NATIONAL HARBOR, Md. — French far-right leader Jordan Bardella on Friday canceled his planned remarks here at the Conservative Political Action Conference after Steve Bannon, the former adviser to President Donald Trump who is now popular conservative podcast host, made a hand gesture that some said appeared to be a Nazi salute.
"Yesterday, while I was not present in the room, one of the speakers out of provocation allowed himself a gesture alluding to Nazi ideology. I therefore took the immediate decision to cancel my speech that had been scheduled this afternoon," Bardella said in a statement to French media outlets.
The controversy comes a month after Elon Musk was accused of giving a Nazi salute at one of Trump's inauguration events, further embroiling conservatives in a debate about whether their leaders are intentionally paying homage to a brutal regime responsible for the systemic murder of millions of Jews in the 1940s.
It's also the most recent incident at CPAC where an attendee appeared to reference Nazi ideology.
Bannon's incident came Thursday, when he spoke to the crowd of conservative activists.
"The only way they win is if we retreat," Bannon said at the end of his speech. "And we're not going to retreat. We're not going to surrender. We're not going to quit. Fight, fight, fight!"
He then extended his right arm.
In an interview with NBC News Thursday at the conference, Bannon denied that the gesture was a salute.
"I do that all the time. I wave to my crowd, because it's all about them," Bannon said, saying the controversy was a distraction from the substance of his speech.
"The only thing it's done is made the speech even bigger," he added. "But the guy in France, you need to be combat-hard. He's just a p---y."
"MAGA will never support him. ... He's a pretty boy," Bannon added, referring to Bardella. "He's never going to be able to lead France if you're afraid by the mainstream media."
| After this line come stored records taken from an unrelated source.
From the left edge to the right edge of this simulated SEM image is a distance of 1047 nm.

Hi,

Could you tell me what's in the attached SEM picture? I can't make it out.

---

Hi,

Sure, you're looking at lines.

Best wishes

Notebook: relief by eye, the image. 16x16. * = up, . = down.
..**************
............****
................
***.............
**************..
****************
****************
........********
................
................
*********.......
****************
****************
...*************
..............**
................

The National Rally did not respond to a request for comment for this story.
At the conference, the gesture drew a muted response from attendees. The crowd registered no notable additional reaction to the gesture. Many attendees in line for a meet-and-greet with Bannon Friday had either not watched Bannon's speech, or had seen it and thought calling it a salute was incorrect framing or leftist-trolling.
Greg Conte, a national socialist who attended the deadly 2017 Unite the Right rally in Charlottesville, Virginia, said afterward in the conference lobby that speakers like Musk and Bannon who have used the gesture are virtue-signaling, calling the conference "zio-conservative" and criticizing its support of Israel.
"Any 'Nazi salute' by Bannon, Musk or any other capitalist oligarch is stupid posturing," Conte said.

Musk, a tech billionaire who has become a force with conservative Trump supporters even as he has at times quarreled with Bannon, later joked about his own controversy and mocked those who said he had referenced Nazism.
“Frankly, they need better dirty tricks,” Musk posted on X at the time. “The ‘everyone is Hitler’ attack is soooo tired.”
Bardella has been president of the far-right National Rally (RN) since 2022. He has both expressed support for Trump in the past but also signaled that support has limitations.